A Documentary History of Lutheranism. Volume Two: From the Enlightenment to the Present. Edited by Eric Lund and Mark Granquist. Minneapolis: Fortress, 2017. 472 pp.

These two volumes provide a broad range of primary source materials for those who seek to understand the Lutheran heritage better. Many of the selections appear here for the first time in English translation. Lund, professor emeritus of religion at St. Olaf College, prepared all nine chapters in the first volume, as well as the eight chapters in the second that concern continental Europe and the non-Western world. Granquist, professor of church history at Luther Seminary, organized the other four chapters in volume two that deal with America, Scandinavia, and inter-religious dialogue. The format for both volumes is the same. A general chronological ordering of the excerpts is occasionally broken up by chapters on specific themes. While some chapters focus on intellectual developments in [End Page 481] Lutheran theology, others concentrate on social-political changes and institutional-ecclesial debates and transformations. Each volume begins with a helpful chronology of Lutheran history and ends with a bibliography of English-language resources for further study. Volume one, which also includes a timeline of Luther's life, covers key individuals and events through 1750. Volume Two begins with the first Lutheran immigrants to North America in the early seventeenth century and brings the narrative forward to the 500th anniversary of Luther's 95 Theses.

The twenty-one introductory essays for the chapters are clear, concise, informative, and well-written. They not only identify lines of continuity between the excerpts in a given chapter but also offer a coherent interpretation of them in light of important features from their social, intellectual, and historical contexts. Indeed, a strength of the project is its recurrent concern to underscore specific connections between the history of ideas and developments in social history. Interspersed among the source materials are helpful illustrations, portraits, and photographs. Several editorial notes define unfamiliar terms or give additional contextual information.

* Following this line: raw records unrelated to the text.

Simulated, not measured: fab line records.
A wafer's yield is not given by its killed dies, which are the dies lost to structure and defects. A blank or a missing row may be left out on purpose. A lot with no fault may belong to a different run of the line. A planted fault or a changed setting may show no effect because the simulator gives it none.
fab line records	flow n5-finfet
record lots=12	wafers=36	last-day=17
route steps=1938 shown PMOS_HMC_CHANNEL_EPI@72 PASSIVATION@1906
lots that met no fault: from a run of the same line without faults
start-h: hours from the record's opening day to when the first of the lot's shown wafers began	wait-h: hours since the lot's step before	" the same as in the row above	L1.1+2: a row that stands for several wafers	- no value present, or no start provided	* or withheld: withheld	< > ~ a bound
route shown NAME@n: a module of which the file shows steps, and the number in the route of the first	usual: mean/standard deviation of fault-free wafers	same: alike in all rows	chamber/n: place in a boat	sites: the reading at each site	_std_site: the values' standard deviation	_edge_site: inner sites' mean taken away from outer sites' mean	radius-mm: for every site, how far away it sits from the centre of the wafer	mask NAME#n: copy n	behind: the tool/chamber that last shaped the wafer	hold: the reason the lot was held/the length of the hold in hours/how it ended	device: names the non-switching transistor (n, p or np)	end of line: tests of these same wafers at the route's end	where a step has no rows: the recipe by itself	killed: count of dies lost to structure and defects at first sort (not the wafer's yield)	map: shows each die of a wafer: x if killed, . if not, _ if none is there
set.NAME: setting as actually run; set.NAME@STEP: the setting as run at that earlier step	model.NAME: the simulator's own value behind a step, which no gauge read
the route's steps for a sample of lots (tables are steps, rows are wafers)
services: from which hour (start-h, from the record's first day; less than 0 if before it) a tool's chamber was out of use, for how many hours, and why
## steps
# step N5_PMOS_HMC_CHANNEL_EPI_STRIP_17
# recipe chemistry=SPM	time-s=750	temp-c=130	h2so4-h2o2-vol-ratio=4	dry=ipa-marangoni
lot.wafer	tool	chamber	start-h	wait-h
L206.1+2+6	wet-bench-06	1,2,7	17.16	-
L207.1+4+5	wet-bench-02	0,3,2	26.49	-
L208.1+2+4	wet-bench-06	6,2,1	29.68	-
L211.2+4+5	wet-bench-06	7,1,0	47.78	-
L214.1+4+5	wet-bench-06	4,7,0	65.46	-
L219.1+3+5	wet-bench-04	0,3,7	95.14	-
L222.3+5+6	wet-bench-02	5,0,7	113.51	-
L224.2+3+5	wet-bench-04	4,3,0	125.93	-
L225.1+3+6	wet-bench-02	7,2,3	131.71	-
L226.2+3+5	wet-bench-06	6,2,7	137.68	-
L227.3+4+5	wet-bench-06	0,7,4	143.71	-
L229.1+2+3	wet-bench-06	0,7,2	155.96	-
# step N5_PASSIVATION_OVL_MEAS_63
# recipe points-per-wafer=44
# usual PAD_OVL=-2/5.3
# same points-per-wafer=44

According to Lund, two criteria guided the selection of the 526 excerpts: (1) these texts had "to highlight developments that promoted cohesiveness among Lutherans and a common sense of identity across the centuries"; and (2) the texts had to demonstrate "the presence of significant diversity within Lutheranism" (xvi). While both volumes generally meet these criteria (which manifestly are in tension with one another), the first seems to do a better job of balancing them than the second. While both volumes include, for example, more women's voices than Lund's earlier anthology did, a distinctive aspect of the story that unfolds in the second book is a growing sense of disunity among Lutherans—despite moments of ecumenical rapprochement—in part, because of the significant expansion of diversity within global Lutheranism.

As with any anthology of this size and type, people will quibble about individual selections (and their placement) and argue about omissions. For example, a student unfamiliar with the history of Lutheranism on reading the second volume could easily conclude that there have been no important American Lutheran theologians since World War II. The reader is treated to excerpts from many [End Page 482] twentieth-century German, Scandinavian (more than 40 pages!), and non-Western theologians, but almost nothing from modern North Americans, save for Carl Braaten's important 1995 essay, "No Other Gospel." Most of the selections in the chapter on North America come from institutional documents, for example, "The Madison Agreement," "The Brief Statement," the LCA's statement on race relations, the ELCA's 2009 statement on human sexuality. Surely a few pages could have been devoted to at least a handful of the most important recent American Lutheran theologians, such as Reu, Sittler, Caemmerer, Piepkorn, Jenson, Neuhaus, Bertram, Lindbeck, and Marty, among others. Should not the second book have included at...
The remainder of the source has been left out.